Friday, December 19, 2008

Russia's migrants face attacks in economic slump

MOSCOW (AP) - Even by the standards of Moscow's xenophobic thugs it was a horrific attack: A group of skinheads gunned down Tajik migrant Salokhiddin Azizov on a Moscow region street, cut off his head and emailed a picture of the gruesome trophy to rights groups.

This week, Azizov was buried in his mountain village - a funeral in which mourners' grief mixed with rage. "They ... cursed Moscow," Azizov's uncle, Rakhmatsho, told The Associated Press on Thursday by telephone.

Like millions of others from impoverished former Soviet republics, the 20-year-old Azizov, who was killed Dec. 5, fled poverty for a low-paying job in Moscow's once-booming economy. Now, experts say, the rapidly spreading economic crisis - Russia's worst in a decade - has triggered a spike in hate attacks against non-Slavic migrants with Asian or Middle-Eastern features.

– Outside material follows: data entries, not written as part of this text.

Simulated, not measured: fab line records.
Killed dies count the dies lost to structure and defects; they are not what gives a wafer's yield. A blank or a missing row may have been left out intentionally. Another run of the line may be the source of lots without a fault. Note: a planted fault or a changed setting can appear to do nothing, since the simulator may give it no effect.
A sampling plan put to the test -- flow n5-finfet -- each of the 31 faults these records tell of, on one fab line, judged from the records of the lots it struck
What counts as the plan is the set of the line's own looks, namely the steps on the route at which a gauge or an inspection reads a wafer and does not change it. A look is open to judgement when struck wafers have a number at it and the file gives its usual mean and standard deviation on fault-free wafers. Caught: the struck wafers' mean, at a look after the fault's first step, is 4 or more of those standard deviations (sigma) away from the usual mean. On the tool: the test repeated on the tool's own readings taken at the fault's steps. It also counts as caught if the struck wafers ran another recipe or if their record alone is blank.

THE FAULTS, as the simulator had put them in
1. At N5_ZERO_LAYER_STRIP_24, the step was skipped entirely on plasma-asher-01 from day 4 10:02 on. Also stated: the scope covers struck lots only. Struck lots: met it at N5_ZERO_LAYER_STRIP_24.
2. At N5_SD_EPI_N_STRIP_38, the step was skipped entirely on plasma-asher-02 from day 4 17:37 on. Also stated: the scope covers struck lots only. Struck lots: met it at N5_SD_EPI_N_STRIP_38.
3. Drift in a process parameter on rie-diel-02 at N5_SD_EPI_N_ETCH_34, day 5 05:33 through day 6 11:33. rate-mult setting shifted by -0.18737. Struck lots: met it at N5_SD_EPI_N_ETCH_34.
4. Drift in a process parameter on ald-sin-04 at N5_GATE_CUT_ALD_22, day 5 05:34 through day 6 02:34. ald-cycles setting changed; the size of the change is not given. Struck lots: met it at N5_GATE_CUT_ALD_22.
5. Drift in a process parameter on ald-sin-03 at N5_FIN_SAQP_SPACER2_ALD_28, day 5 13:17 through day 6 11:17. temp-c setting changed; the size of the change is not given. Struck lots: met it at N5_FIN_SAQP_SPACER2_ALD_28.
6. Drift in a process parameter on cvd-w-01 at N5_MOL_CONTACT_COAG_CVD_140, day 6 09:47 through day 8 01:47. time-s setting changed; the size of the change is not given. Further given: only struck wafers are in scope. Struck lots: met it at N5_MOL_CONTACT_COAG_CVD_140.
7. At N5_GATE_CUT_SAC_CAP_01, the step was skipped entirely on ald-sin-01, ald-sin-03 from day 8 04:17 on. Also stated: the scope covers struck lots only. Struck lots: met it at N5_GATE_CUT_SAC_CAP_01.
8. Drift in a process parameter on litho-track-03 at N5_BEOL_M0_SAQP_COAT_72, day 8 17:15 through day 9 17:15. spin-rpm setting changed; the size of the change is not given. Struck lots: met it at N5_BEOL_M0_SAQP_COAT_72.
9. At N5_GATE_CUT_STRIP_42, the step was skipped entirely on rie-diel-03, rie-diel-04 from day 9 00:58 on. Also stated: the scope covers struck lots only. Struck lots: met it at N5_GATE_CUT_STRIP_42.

More than 100 foreigners have been killed in apparent hate attacks this year, four times more than in 2004, according to the Moscow Bureau for Human Rights.

"There is a direct link between the crisis and the surge in violence," said Gavkhar Jurayeva, who runs a Moscow human rights center working with Central Asian labor migrants.

Azizov's killers, who are still at large, warned of more violence unless the Kremlin expels what they called the "black occupiers."

The pain is spreading across Russia's 11 time zones, but the crisis has landed with particular ferocity on the 10 million migrants working in hundreds of Russian towns and cities. They've made this country the world's biggest destination for labor migrants after the United States.

Migrants work in construction and agriculture, sweep streets and collect garbage, baby-sit or serve food in urban centers, oil-rich Siberian regions or the alcoholism-plagued countryside. They have suffered a surge in physical and verbal abuse, delayed or unpaid salaries and layoffs.

"I move through Moscow like a hunted beast," said Kyrgyz migrant Ovazbek Imonaliyev, 23, who hides his face with distinct Asian features in a hooded black coat.

The hostility to foreigners appears increasingly to come with the blessing of the state.

The youth wing of United Russia, the country's dominant political party, rallied in Moscow recently to demand expulsion of "illegals" and ban their return.

"We can't talk about being politically correct in this situation," criminologist Mikhail Vinogradov was quoted as telling the daily Nezavisimaya Gazeta on Nov. 21. "We have to protect our citizens first."

Meanwhile, activists say, the state-controlled media portray migrants as criminals in order to divert anger over the financial crisis away from authorities to foreigners.

"Migrants are seen as a crowd of barbarians who, once deprived of jobs and wages, will turn into a horde of rapists and killers," said Geidar Jemal, a Moscow-based Muslim scholar.

Skinheads have prowled Russia's urban centers for years, spraying walls with ultranationalist slogans and beating up dark-skinned foreigners. But the violence has picked up alarmingly as the economic bust threatens the jobs of millions of Russians.

With oil prices below $40 a barrel, Russia's energy-powered economy is sputtering.

Big industrial companies are shedding jobs, trimming production and slashing work hours. Construction has halted on building projects across the country. Unemployment jumped by 400,000 from October to November to 5 million nationwide, while industrial production plummeted by 10.8 percent over the same period.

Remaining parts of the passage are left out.